Loaded Model Returns Different Predictions

murphinator · April 20, 2020, 4:09pm

I performed transfer learning on a VGG-16 and re-trained the classifier portion. Training worked, the predictions work. However, I am puzzled as to why when I continue to run a prediction on the same image file, the prediction oscillates between two classifications that are very similar to each other. I must have forgotten to change a setting, but I’m not sure which one.

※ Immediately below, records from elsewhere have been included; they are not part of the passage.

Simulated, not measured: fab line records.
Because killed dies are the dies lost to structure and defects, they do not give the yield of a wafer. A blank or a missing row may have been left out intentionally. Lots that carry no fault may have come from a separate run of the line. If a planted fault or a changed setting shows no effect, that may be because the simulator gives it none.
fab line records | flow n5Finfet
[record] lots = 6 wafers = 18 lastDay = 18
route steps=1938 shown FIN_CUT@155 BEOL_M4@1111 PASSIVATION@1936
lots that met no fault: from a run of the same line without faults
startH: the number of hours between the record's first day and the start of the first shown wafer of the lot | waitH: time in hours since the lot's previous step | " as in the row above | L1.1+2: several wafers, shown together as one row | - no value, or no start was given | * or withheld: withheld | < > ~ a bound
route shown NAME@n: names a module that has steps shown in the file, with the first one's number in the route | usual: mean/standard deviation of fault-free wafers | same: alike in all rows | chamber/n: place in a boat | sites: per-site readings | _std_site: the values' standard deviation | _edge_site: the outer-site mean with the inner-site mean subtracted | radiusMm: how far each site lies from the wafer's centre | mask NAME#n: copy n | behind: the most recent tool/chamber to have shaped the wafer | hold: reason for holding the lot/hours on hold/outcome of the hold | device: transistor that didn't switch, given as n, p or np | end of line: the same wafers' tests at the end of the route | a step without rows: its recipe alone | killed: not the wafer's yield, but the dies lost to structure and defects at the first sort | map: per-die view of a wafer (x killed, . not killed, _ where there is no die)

def predict_breed_transfer(img_path, prob=None):
    # load the image and return the predicted breed 
    
    img = Image.open(img_path)
    
    myResize         = transforms.Resize((255,255))
    myCenterCrop     = transforms.CenterCrop(224)
    myRandomRotation = transforms.RandomRotation(35)
    myToTensor       = transforms.ToTensor()
    myNormalize      = transforms.Normalize(mean=(0.485,0.456,0.406), 
                                            std=(0.229,0.224,0.225))
    
    transform  = transforms.Compose([myResize, 
                                     myCenterCrop,
                                     # myRandomRotation,
                                     myToTensor, 
                                     myNormalize])
    
    img = transform_test(img)
    img = img.unsqueeze(0)
    img = img.cuda()
    
    prediction = model_transfer(img)
    prediction = prediction.cpu()
    
    predicted_class_idx = prediction.data.numpy().argmax()
    predicted_class_str = class_names[predicted_class_idx]
    
    if prob == None:
        return predicted_class_str
    elif prob != None:
        return prediction.data.numpy().max()

ptrblck · April 21, 2020, 4:14am

You might have forgotten to call model_transfer.eval(), which will disable dropout and will use the running stats in batchnorm layers instead of the current batch stats.
Let me know, if that’s the case or if you are still seeing shaky outputs.

murphinator · April 21, 2020, 7:16pm

You are correct. Calling .eval() stopped the oscillation of predicted outputs. Many thanks!

murphinator · April 28, 2020, 9:45pm

Hi again, I was thinking about this more. If I am simply calling my prediction function to run an image through the net, meaning I am not backpropping or updating gradients, then I guess I still don’t understand why the output would change?

ptrblck · April 28, 2020, 11:04pm

The gradient calculation is independent from model.train()/eval().
train() and eval() will change the behavior of some modules, such as dropout and batch norm layers.
The gradient calculation (frozen parameters or not) won’t be changed.
So even if you wrap the code in a with torch.no_grad() block, which will disable the gradient calculation, the batch norm stats will be updated, if the modules in still in training mode.